Back in the 1940s, it seemed like a long way from Windham to Boothbay Harbor – especially if you were a kid. But for many years, my family traveled to Boothbay Harbor. We didn’t know it was a resort or famous for anything. This was a trip with a purpose and it happened every Memorial Day.
Reluctantly, four of us squeezed in the back of the car, with the youngest in the front with my parents. We fidgeted and argued about who would sit by the window, but once underway, we were silent for the rest of the trip down old Route One. An occasional comment from my father to look at something, like the hulking rotting ship bones sticking out of the water, or seal pups laying around on rocks in a cove, was all that broke the silence.

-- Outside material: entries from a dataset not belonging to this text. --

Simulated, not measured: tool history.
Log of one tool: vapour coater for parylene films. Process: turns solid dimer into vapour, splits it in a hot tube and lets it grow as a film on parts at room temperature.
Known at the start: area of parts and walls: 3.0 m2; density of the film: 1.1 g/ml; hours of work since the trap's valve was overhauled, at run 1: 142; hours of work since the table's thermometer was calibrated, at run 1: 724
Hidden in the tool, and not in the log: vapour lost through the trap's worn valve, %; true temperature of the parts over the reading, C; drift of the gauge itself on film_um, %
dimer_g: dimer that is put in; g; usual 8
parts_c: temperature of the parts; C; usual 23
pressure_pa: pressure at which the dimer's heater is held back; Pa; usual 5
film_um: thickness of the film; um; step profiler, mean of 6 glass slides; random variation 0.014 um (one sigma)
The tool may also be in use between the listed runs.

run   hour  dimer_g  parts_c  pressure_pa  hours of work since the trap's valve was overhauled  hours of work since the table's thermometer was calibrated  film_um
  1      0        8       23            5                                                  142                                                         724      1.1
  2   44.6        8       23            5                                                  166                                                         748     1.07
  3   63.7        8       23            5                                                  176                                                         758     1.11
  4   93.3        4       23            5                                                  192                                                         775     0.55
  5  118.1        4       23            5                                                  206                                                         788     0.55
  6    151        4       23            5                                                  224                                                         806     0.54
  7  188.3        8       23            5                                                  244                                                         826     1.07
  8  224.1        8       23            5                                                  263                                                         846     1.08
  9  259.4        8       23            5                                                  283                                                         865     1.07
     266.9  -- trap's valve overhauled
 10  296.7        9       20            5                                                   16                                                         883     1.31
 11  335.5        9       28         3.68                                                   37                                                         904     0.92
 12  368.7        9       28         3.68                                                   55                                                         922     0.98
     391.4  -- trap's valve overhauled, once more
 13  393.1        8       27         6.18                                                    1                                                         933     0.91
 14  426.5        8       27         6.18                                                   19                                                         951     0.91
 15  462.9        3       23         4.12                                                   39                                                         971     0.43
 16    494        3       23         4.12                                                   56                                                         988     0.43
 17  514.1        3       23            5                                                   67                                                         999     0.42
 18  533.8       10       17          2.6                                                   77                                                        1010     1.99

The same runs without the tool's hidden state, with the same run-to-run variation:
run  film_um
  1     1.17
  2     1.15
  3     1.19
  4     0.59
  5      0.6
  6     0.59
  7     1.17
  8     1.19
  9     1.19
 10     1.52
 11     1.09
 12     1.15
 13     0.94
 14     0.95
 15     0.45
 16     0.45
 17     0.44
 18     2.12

We didn’t realize we were part of a Memorial Day tradition, that of going back to hometowns to pay respect to those who had passed away.
My father was born in Boothbay Harbor. His father was a fisherman and his mother sold the catch, door to door. She, like hundreds of thousands of other Americans, caught the flu in 1918 and died that year when my father was only three years old. Even though he had no recollection of his mother, most years around Memorial Day, he went to Boothbay Harbor to visit her grave and those of other relatives from the Brewer and Kelley families.
We children did not visit the cemetery. Our mother had a rule – kids didn’t go to funerals or cemeteries. “Plenty of time for that later,” she’d say, so while the grown-ups went to the graveyards, we stayed with our father’s grandparents, Emerson and Annie Brewer, at their house in the area called Spruce Point (today an exclusive section ruled over by the Spruce Point Inn.
The Brewers were all fishermen. On Memorial Day, after the adults had come back from the cemetery, we had a big dinner of lobsters, clams, corn on the cob and potato salad. We watched the tide come in and the seagulls shrieking about, and played croquet and wondered how much longer we had to stay.
While we were there, we visited several older relatives who all lived in the Harbor or nearby Newcastle. Their old fashioned names – Aunt Grace, Aunt Sarah, Uncle Luther, twin uncles named Collis and Hollis – remind me today of their life in tidy little houses next to the ocean, with a short lawn dropping off to the sea and a dock where a boat was always tied up. Piles of lobster traps and bright colored buoys were great places to clamber around and play and the smell of salt and the ocean pervaded everything.
When we went inside, were treated to cool glasses of lemonade in dark rooms, long tables covered with lacy or embroidered tablecloths. The elderly relatives talked quietly about those who had “passed.”
As the years went by, and the demands of a large family increased, the Kelley family trips downeast became fewer. Here in Windham, we had two or three parades every Memorial Day – North Windham, in the Center and in the village of South Windham. We had to get ready for the doll carriage or decorated bike participation.
Neighbors and relatives visited. Gardens had to be planted. There were cookouts and picnics to attend to, and each year, more graves in nearby cemeteries to get ready for Memorial Day. The adults pestered “the town” about getting the cemeteries mowed. The kids didn’t know what the fuss was all about.
As we got older, my mother eased the ban on children going to cemeteries, and soon, we were enthusiastically picking bunches of lilacs, long stems of pussywillows, branches of forsythia and crumpled up bunches of violets, and taking them to the old Chase Cemetery. We piled them up against our grandmother’s gravestone, and our grandfather Sawyer’s, and even by the tiny little stone where our mother’s baby brother was buried. Trips to the cemetery were lessons in family history. Little did we know then that, no matter what else life brought us, we’d be doing this every year, at many other gravestones and in other cemeteries, as well, right through 2005. That’s how traditions are made.
Some years ago, one of my sisters and I visited the old haunts in Boothbay Harbor – or tried to. One relative’s house had become a $300 a night B&B, and the road to the cove where our great-grandparents lived, was roped off and marked “Private.” We never did find the cemetery. Those long ago Memorial Day journeys became Memorial Day memories.
Back when my grandfather, Arthur Kelley died here in Windham, it was just an unspoken understanding that he would go back to Boothbay Harbor, even after decades of living in Little Falls. Home is home and some things never change. Just the other day, I got an email from a relative I’ve never met, who lives way up the coast in Washington County, a second or third cousin. She had made her annual trip, she said, “over to the old cemetery and someone had put flowers on Arthur’s grave.”
Memorial Day traditions in Maine have an everlasting life.